When Encouraging Skepticism Comes Back To Bite

When I discovered that I was going to be a father for the first time, I spent time reflecting on my own childhood as a gauge to help determine what kind of father I hoped to be and what I wanted to emphasize with the kids.  One of the things that came back to me from my own father was the need to think – about problem-solving, about issues, about courses of possible (in)action (since doing nothing is also a possible route).  This was something that I’d also try to inculcate among my kids but I broadened this to include helping them distinguish real meaning from the porridge bowl of crap presented by the various media.  I wanted the kids to learn to examine something and be able to determine if it was a load of crap.

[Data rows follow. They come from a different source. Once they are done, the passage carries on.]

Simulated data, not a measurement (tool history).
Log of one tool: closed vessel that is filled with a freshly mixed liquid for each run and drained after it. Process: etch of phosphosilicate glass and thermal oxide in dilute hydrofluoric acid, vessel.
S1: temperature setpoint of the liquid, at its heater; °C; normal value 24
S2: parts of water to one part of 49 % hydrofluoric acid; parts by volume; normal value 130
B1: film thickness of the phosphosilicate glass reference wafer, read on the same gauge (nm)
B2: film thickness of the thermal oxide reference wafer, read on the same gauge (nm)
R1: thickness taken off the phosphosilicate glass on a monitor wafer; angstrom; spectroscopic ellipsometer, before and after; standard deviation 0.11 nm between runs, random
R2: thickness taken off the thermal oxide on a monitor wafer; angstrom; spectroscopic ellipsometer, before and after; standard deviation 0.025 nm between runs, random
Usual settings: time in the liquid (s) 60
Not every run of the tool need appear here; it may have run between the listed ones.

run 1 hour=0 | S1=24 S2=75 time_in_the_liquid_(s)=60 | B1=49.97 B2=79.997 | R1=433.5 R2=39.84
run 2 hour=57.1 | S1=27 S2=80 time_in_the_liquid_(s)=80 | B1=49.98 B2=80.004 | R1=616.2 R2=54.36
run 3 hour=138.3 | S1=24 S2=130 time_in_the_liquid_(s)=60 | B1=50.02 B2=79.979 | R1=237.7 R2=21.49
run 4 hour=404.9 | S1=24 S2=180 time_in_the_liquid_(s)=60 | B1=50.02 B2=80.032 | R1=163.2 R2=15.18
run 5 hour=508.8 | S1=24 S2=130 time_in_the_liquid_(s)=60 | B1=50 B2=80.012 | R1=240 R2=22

While I expected that it could come back to bite, it was in an intellectual sense and I didn’t expect it to be so personally difficult.

It was easier as the kids were younger but with the advent of the teen years, the questioning has become more personal and contentious.  There are things that I understand from additional decades of life that a young teen simply cannot comprehend and trying to explain them can be difficult as the words come slowly, with difficulty.  The conversation can reveal things about you that, for better or worse, smack of hypocrisy and teens can smell out hypocrisy like a hound on a scent.  I sometimes honestly wonder after a conversation with a teen whether I’ve managed to get the import of my thoughts across or whether it’s been garbled into some mutant pretzel shape.  And frankly, I believe that parents have a particular authority that flows from the sheer dint of parenthood and now I’ve got kids questioning me. 

I can’t have it both ways, raising kids to question why things are as they are and yet excluding my own paternal authority.  It isn’t fair to them, it undercuts everything that I’ve attempted to teach and it encourages distrust.  So we’ve had some contentious moments with frustrated conversations that have broken off and come raggedly together again later as we attempt to knit together a common understanding from what feels like the jagged edges of sheared metal.  There have been moments when I’ve begged off of the question at hand, openly stating that I wanted the opportunity to think about how I wanted to say something so that it made sense.  There have likewise been moments when we’ve come together again as one of us has sought the other out and – as happened this weekend – I’ve had to acknowledge that the youth had legitimate points that required adaptation of my own actions. 

The point is that communicating with teenagers isn’t always going to be comfortable and will take you far beyond your parental comfort zone.  Expect turbulence and expect some hard feelings and dark moments, but also expect that you’re going to have to continue to engage with them as you both adapt.